Confronting the massive power of the Leviathan shatters any human illusion of control, inspiring paralyzing terror long before a battle can even begin. The primary approach among commentators is that the shattered hope in this encounter belongs to the human. Any expectation a hunter or warrior might have of defeating this beast is doomed to fail from the very start [מצודת דוד, ביאור שטיינזלץ, רמב״ן]. A person might think they can drag the Leviathan out of the water and toss it before buyers and onlookers, just as they would with ordinary fish, but such hopes will quickly be proven false [תקות אנוש, רמב״ן].
Alternatively, the lost hope might belong to the Leviathan itself. According to one perspective, the creature had always trusted that no one would dare approach or wake it. However, once God grants a person the ability to stand against it, the beast's long-held confidence is broken [מלבי״ם]. Another perspective suggests that the Leviathan's lost hope refers to its desire to mate and produce offspring, a future that God denied by preventing it from having a partner [אלשיך]. Yet, even if the creature were to somehow lose its physical strength and ability to move, the sheer terror it projects would still remain intact [רש״י].

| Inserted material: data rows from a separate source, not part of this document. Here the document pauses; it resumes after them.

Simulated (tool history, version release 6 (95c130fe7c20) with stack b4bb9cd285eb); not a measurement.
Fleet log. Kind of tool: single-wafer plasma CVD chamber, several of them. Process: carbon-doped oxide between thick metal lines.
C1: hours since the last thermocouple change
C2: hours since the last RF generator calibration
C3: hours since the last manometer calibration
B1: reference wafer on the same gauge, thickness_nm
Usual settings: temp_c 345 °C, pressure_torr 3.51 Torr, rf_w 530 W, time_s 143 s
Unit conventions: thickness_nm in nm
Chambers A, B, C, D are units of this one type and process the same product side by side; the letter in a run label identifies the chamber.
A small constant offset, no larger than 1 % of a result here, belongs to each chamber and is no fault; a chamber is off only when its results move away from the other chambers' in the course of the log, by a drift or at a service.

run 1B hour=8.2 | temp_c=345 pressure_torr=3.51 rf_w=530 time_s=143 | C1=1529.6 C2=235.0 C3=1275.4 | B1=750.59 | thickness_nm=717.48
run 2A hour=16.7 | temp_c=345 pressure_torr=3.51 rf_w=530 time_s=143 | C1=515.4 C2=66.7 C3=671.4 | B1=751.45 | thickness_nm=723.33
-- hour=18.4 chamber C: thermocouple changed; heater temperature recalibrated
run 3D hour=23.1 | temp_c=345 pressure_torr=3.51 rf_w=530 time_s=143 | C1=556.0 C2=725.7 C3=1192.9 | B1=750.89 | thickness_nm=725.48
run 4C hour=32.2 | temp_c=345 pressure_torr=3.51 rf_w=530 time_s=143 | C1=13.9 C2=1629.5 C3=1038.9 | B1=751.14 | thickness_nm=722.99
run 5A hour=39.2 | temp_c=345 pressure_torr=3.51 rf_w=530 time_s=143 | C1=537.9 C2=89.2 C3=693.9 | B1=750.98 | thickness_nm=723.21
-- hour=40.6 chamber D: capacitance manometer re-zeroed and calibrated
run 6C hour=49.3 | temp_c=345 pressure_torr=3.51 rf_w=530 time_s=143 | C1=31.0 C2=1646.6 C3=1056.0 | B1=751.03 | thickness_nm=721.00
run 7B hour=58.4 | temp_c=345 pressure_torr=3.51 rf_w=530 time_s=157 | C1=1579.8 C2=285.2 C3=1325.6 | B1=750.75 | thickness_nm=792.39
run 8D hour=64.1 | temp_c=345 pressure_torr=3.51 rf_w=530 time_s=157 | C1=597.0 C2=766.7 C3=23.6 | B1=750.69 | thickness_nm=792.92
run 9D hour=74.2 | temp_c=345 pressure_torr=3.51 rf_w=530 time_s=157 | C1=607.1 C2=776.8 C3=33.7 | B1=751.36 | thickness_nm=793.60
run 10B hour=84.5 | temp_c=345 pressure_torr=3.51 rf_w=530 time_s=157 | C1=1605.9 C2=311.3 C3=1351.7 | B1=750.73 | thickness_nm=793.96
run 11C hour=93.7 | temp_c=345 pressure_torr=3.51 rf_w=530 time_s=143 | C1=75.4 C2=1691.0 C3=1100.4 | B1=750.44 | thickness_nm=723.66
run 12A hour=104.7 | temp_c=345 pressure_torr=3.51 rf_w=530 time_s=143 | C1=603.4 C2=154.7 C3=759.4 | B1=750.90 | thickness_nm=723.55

This overwhelming dread requires no actual physical struggle. The mere sight of the Leviathan is enough to make a person collapse to the ground in trembling fear [מצודת דוד, רלב״ג, ביאור שטיינזלץ, אבן עזרא, אלשיך]. This reality raises a natural question: if a person falls to the earth simply from looking at the creature, how could they possibly survive an attempt to lay a hand on it and fight? [רמב״ן, מצודת דוד]. In contrast, a different view reads this dynamic as a question about the future. It asks whether a person will still be thrown to the ground in fear at the sight of the Leviathan now that God has intervened. The answer is no, because the creature's terrifying power ultimately fades before the will of God [מלבי״ם].